Kristian Benoit wrote:
On Thu, 2005-08-11 at 14:19 -0400, Alec Warner wrote:
Christopher Korn wrote:
Hi Jason and other folks,
I saw your last comment on
http://bugs.gentoo.org/show_bug.cgi?id=73350 about most the these
feature to be present in the next major version. That is really
great to read.
On that subject, I'd like to have an idea about when we should
expect that next version.
That said, I think it would be helpful to have a portage developper
site. Perhaps there is and I dont know...
That would require someone writing one, so if you are
volunteering ;)
Writing is not the problem. But without (proper) information it is hard
to write a documentation or something like this.
Chris
I had a wiki that attempted to cover portage-2.0 api documentation as
well as anything written for 2.1 but lost much of the work in a
transition from windows to linux ( I screwed up the SQl backups :) ).
I thought about putting something up on the devwiki but I haven't
proposed anything because no one really likes a wiki for API docs.
As for API docs, there are none at present; and there are no plans for
any stable docs, IIRC.
As for a developer website, what kinds of information are you looking for?
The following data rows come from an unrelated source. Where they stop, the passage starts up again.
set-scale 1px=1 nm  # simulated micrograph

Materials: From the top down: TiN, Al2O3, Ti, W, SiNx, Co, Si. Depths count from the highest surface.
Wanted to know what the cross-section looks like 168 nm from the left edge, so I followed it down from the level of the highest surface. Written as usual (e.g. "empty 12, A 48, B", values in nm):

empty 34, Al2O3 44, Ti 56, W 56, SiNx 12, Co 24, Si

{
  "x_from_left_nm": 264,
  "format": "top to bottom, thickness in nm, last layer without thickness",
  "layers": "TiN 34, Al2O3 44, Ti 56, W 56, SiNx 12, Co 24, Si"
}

Like you talked about, doc would be nice, Jason has some doc, api doc...
here:
http://dev.gentoo.org/~jstubbs/
but it does not look and is not official.
I remember, when I started using Gentoo, reading that portage is a stand
alone tool, it is not bind into Gentoo in anyway, someone could use it
on redhat, debian, lfs...
Back then I was using lfs so I thought portage could be the way to go on
lfs, but I realized that Gentoo fit my needs and I did'nt have to
compile everything by hand anymore and still have everything compiled by
my machines :) OH JOY !!!
But 5 years or so later, the only official place to get portage releases
is still in the gentoo mirrors. There is no RSS feed or anything like
that. I still believe that portage has the potential to be so powerful
that redhat, debian, ... could be building their packages using portage,
managing their own tree, having night build.
The problem is see, is that the initial portage vision (or perhaps my
initial vision, a vision I still have) has not been carried along with
it's developpement.
"portage-ng", as it were? IMHO portage is a far cry from what is
needed for any kind of intense platform development. I'm not going to
harp on it's problems; everyone already knows what they are and we have
people who are dedicated to working on it. No one has seen the code
from portage-ng, so it was abandoned. The goals set for 2.1 and beyond
seem lofty, and integrating portage into a non-gentoo environment is
tricky at best, even with a nicely rewritten API. I don't see why other
distributions would turn to our tools when theirs work perfectly fine in
90% of cases. However, if they end up benefitting, more power to them.
Thats why we are all here, is it not?
Having an official web site, doc, ... will help getting visibility and
effort from the rest of the world thus we'll have better tools and
eventually extend portage beyond Gentoo.